While those of us in the D.C. area, myself included, are all freaking out about the impending blizzard, you might well wonder: Shouldn’t we also freak out about the economy? Isn’t all this stock market volatility and selloffs signaling doom ahead? As Elad Pashtan of Goldman Sachs recently pointed out, in the first 12 trading days of 2016, the market value of the Standard & Poor’s 500-stock index fell $1.6 trillion … with a ‘T.’

How can that not be recessionary?

Actually, lots of ways. But before I get into that, let me cite another smart economist, Jeffrey Frankel, who recently asserted “[r]ecessions are not forecastable. A downturn is no more likely in 2016 than in a typical year, nor less likely.”

There’s another recession out there, but nobody knows where.

Economist Larry Summers recently pointed out that “looking across all major countries over the past several decades, there were 220 instances in which a year of positive growth was followed by one of contraction. In its April forecasts during the growth year, the International Monetary Fund did not anticipate a coming recession on a single occasion!” If that leads you to conclude that weather forecasters are more useful than economists, I won’t argue with you.

That said, consider these distinctions between the equity market and the “real economy,” the latter meaning gross domestic product, jobs, incomes — the stuff most people care most about.

• The ups and downs in the stock market do not correlate with those in the real economy. This is clearly the bottom line. Markets go up and down, and while they tend to tank in recessions, they also tank in non-recessions. But that just raises another question: how could the loss of all that wealth not affect the real economy?

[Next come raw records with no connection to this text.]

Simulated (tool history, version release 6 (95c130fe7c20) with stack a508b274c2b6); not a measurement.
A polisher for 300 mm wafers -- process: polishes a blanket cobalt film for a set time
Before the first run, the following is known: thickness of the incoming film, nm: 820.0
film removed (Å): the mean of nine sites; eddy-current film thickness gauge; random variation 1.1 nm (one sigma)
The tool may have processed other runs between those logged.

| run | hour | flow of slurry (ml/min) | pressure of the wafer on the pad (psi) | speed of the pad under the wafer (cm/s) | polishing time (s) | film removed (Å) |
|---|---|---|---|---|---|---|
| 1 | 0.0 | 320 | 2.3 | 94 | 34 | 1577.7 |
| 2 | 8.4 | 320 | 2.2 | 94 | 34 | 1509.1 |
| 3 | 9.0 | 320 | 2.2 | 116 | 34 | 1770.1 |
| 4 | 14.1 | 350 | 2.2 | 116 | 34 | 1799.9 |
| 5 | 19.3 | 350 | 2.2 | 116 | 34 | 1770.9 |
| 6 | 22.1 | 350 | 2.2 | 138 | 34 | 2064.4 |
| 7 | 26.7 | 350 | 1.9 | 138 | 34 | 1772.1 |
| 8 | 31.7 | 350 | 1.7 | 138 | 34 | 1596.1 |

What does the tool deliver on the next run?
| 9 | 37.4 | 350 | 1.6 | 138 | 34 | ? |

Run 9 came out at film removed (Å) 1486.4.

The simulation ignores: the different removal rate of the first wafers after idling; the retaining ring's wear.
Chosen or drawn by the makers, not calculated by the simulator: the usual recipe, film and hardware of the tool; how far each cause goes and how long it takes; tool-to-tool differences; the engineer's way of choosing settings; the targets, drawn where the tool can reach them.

• That depends on the “wealth effect.” When the value of the market falls, investors lose “paper wealth.” That’s not like a decline in your real paycheck. Instead, it’s a loss in the value of an asset that you hold but haven’t yet sold. Unlike your paycheck, such values go up and down every day. However, if they go down and stay down, people do eventually feel less well off, and they may spend less, which will feed back into the real economy. This is the wealth effect, estimated to be around 2-3 percent of the losses. So, if the market doesn’t make back that $1.6 trillion noted above, that could hit consumption to the tune of $40 billion (using a wealth effect of 2.5 percent). But consumer spending in the U.S. economy is $12.4 trillion per year, so we’re talking about a small hit. Still, it’s a hit and it could get bigger if the paper losses grow.

• The stock market doesn’t necessarily invest in the industries that fuel the real economy. Pashtan provides a really interesting table, one I hadn’t seen before, which compares the sectoral weights of the stock market to those of the overall economy. That’s a touch gnarly, so let me explain. The energy sector, which has taken just a merciless beating of late, amounts to under 4 percent of the value of the economy. But stock market investors have 9 percent of their money in energy stocks. So their losses should be disproportionate to the impact on the real economy.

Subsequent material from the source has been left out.